Donald Trump’s trade wars sent global investment tumbling, World Bank says
- World Bank joins the IMF in lowering its forecast over concerns US president’s trade actions will undermine global growth
- The Trump administration and Beijing have imposed tariffs on hundreds of billions of dollars of each other’s imports
The World Bank on Tuesday revised growth forecasts downward for the world for this year as a tit-for-tat tariff war between the United States and China sent global investment tumbling.
The Washington-based lender to developing world countries said in its half-yearly global health check that spiralling political uncertainty was to blame for a slowdown in trade and a collapse in investment spending that will push down GDP growth to 2.6 per cent this year “before inching up to 2.7 per cent in 2020”.
The decision by the Trump administration to impose higher tariffs on Chinese imports and prolonged Brexit uncertainty were among a string of events to increase the World Bank’s policy uncertainty index to a record high.
“Heightened policy uncertainty, including a recent re-escalation of trade tensions between major economies, has been accompanied by a deceleration in global investment and a decline in confidence,” according to the report.

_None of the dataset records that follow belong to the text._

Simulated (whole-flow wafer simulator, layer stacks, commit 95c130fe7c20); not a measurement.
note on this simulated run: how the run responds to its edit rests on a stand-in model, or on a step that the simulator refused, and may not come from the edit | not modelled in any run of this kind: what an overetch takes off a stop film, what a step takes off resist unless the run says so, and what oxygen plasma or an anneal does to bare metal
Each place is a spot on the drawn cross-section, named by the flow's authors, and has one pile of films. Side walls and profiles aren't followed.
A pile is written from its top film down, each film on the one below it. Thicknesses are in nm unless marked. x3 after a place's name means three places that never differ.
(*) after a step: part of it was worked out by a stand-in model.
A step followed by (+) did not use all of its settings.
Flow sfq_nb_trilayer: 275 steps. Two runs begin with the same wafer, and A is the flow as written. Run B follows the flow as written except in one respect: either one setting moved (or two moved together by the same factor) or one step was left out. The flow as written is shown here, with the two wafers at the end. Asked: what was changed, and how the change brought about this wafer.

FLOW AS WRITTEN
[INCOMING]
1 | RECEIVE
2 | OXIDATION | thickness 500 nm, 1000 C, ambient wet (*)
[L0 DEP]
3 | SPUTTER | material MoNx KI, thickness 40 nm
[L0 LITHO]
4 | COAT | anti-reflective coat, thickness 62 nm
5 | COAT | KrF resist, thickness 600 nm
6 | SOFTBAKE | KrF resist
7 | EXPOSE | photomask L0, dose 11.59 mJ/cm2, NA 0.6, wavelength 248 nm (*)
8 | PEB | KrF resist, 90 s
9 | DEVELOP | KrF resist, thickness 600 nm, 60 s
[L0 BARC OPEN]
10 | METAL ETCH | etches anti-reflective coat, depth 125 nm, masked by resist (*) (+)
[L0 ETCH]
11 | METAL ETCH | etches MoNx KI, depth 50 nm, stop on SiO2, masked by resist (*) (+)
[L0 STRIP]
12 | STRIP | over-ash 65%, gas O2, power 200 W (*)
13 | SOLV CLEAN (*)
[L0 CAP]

The report’s gloomy findings were echoed in a speech on Tuesday by the US Federal Reserve chair, Jerome Powell, who pledged to take “appropriate” measures to protect the US economy from the impact of trade wars.
In what was widely seen as a hint that the Fed could cut interest rates in the coming months if the US economy cools, Powell told a monetary policy conference in Chicago that the central bank was “closely monitoring the implications” of ongoing trade disputes.